Horsely v. State

Decision Date18 March 1915
Docket Number5992.
Citation84 S.E. 600,16 Ga.App. 136
PartiesHORSELY v. STATE.
CourtGeorgia Court of Appeals

Syllabus by the Court.

The words "cultivated land," in section 217 of the Penal Code of 1910, are not intended to apply exclusively to land with growing crops upon it. If the land is actually prepared for a crop, or if it has been used for growing crops and the owner intends to devote it again, in due season, to such use, a trespass upon it may be punished under this section.

A tenant is entitled to undisturbed enjoyment of his possession, and the landlord has no right to determine who shall be his guests, or to determine the time of their visits, so long as they do not infringe upon any right of the landlord, and are there on a lawful mission. Nevertheless such visitors may not trespass upon cultivated lands in going to and from a house occupied by a tenant, but must confine themselves to the usual and proper means of approach and departure.

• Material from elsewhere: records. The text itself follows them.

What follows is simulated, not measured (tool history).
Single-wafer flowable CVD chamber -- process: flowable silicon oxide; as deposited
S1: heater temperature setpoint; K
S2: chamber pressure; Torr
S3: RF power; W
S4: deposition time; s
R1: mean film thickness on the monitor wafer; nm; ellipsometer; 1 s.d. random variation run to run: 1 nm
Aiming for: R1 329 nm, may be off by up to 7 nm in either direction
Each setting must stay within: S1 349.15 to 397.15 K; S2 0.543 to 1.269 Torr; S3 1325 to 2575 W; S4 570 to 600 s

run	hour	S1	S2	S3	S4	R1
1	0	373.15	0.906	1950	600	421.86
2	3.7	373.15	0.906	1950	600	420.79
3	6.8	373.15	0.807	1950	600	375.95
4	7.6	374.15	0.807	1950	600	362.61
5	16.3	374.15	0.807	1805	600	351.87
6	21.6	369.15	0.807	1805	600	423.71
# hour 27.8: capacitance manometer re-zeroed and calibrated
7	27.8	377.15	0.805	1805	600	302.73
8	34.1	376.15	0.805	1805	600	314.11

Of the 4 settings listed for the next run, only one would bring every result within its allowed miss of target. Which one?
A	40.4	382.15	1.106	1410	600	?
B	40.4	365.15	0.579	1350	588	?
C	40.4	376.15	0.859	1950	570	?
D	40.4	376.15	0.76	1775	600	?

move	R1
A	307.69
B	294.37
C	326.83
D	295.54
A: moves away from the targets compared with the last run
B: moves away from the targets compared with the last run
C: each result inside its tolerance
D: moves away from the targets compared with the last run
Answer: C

The evidence authorized the verdict, and there is no substantial merit in any of the exceptions to the charge of the court.

Error from City Court of Madison; K. S. Anderson, Judge.

King Horsely was convicted of violating Pen. Code 1910, § 217, and brings error. Affirmed.

Middlebrooks & Burrus, of Madison, for plaintiff in error.

A. G Foster, Sol., of Madison, for the State.

WADE J.

King Horsely was convicted of a violation of section 217 of the Penal Code, which is as follows:

"If any person shall willfully enter, go upon, or pass over any field, orchard, garden, or other inclosed or cultivated land of another, after being personally forbidden so to do by the owner or person entitled to the possession for the time being, or authorized agent thereof, he shall be guilty of a misdemeanor."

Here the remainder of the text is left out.